Where does the career field go from here?
I’m airing dirty laundry.. the mostly unspoken and unwritten challenges faced by the administrative profession. I’m bringing up the uncomfortable stuff, the elephant under the rug-stuff.
The State of the Administrative Profession.
Early in my career, I was hardly aware there were any administrative organizations, I then recognized one or two of them because I was heavily involved with the International Association of Administrative Professionals (IAAP) and my then employer would only pay for Fred Pryor Seminars. Fast-forward these twenty years plus, and now there are individual trainers, teams of trainers, a multitude of professional organizations for administrative professionals plus the numerous conferences and publications available across the globe. It’s very exciting.

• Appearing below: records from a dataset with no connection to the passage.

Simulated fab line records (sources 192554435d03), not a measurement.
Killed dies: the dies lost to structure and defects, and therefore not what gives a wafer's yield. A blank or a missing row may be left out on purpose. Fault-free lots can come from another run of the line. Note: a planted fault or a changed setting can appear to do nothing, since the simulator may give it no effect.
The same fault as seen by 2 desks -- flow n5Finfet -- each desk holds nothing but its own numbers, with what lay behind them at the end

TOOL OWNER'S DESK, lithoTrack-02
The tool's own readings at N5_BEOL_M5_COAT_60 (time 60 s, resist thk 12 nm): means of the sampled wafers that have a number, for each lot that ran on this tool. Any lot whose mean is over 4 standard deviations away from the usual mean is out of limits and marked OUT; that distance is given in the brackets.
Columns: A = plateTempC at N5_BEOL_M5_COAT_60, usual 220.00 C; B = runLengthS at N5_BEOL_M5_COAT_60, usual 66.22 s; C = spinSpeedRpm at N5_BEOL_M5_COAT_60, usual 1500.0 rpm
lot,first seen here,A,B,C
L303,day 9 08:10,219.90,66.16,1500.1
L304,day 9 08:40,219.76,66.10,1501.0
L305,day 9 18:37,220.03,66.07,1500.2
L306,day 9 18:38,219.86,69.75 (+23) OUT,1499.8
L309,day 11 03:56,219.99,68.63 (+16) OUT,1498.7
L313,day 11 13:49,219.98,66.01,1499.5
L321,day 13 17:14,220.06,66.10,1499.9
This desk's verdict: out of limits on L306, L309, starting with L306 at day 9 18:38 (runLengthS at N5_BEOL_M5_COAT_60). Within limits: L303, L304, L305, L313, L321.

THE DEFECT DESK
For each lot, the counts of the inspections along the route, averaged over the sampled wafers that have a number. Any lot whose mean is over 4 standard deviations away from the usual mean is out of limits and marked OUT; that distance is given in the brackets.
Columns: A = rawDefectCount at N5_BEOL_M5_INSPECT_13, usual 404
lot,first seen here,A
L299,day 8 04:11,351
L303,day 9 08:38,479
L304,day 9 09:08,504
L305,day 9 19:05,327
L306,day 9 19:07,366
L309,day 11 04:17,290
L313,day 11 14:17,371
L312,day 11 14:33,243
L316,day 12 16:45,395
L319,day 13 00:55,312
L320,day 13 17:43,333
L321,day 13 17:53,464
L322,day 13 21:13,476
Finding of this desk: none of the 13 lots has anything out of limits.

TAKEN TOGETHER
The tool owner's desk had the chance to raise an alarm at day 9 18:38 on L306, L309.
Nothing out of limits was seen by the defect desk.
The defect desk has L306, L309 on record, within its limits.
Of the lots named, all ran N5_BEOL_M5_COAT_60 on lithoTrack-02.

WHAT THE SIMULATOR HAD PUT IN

From the trainer’s perspective though, the changes in our career field are a bit more obvious. The administrative professionals that invest in professional development and continue to learn whether or not their employee emotionally or financially supports them are separating out from the rest of the crowd. Lucy Brazier, President and CEO, Marcham Publishing and Editor for Executive Secretary magazine, shared a stage with me last week at the 2nd Annual Symposium for Administrative Professionals at Delaware State University. Lucy noted the full-circle journey of the administrative support role— and how currently, she is seeing more and more businesses farm out clerical, basic administrative tasks to a pool (How quaint!?) of administrative professionals. The more career- invested, professional advanced administrative professionals are challenged with more managerial, budgetary and project driven responsibilities. The gap between the two segments has never been wider. I believe it may continue to grow.
These changes bring to mind a myriad of questions
- How does the profession continue to define itself for human resource and recruiting professionals?
- How do the leaders in our field present this career choice to students in the 14-18 year-olds, to whom our field is best represented by a character on a Netflix show or other visual media channel.
- How do the professional organizations representing our field see their role in this issue? Will they ever be able to work for the common cause of promoting the profession together instead of competing for members?
- Will the change in educational learning as it moves to more digital and less face-to-face learning, further erode the image of the profession because soft-skills (customer service, teamwork, manners, and protocols) can only be learned properly with face-to-face mentoring or on-the-job experience?
- What will the recruiters and human resource professionals do to fill the vacancies left as a large percentage of experienced and elite administrative professionals continue retire? Will they even fill the job or will those positions be eliminated?
- How will we ever build consensus and a brilliant enough representation of our career field so that being and administrative professional is truly recognized as a career choice, as a legitimate career.
I feel these are the questions that all organizations, trainers, educational workforce programs representing the membership of the administrative profession need to face and address. And, they need to do it through collaboration. Energy invested in competing for members does not serve our field. The energy invested needs to be in :
- Building the pipeline of competent young professionals that understand the value of our field.
- Establishing a long-term public relations campaign to highlight the value competent administrative professionals bring to businesses.
- Establish academic and data-driven research to support #2. We MUST have the data to support us –because businesses, boards and deans want research data. Prove it, we must. (Imagine Yoda as an admin!)
- Bringing administrative professional organizations together to agree upon the skills, titles and testing for the administrative career ladder.
- Establish business communications with the staff of the Bureau of Labor and Statistics in the United States – to bring the Occupational Outlook and titles up-to-date.
Mind you, I only have my perspective and it’s limited to the rather large network to which I’m connected. But I think you, my peers, will agree that time is of the essence. The sooner we work together as a field to promote our profession, the less its importance will erode within the eyes of the business and human resource communities.
As always, I appreciate the thoughtful feedback. ~ K
By the way– I’m still a member of IAAP and ASAP. I’m an instructor in workforce development focusing on the administrative profession. I have a paid subscription to Executive Secretary, and I’ve also written for several of these organizations.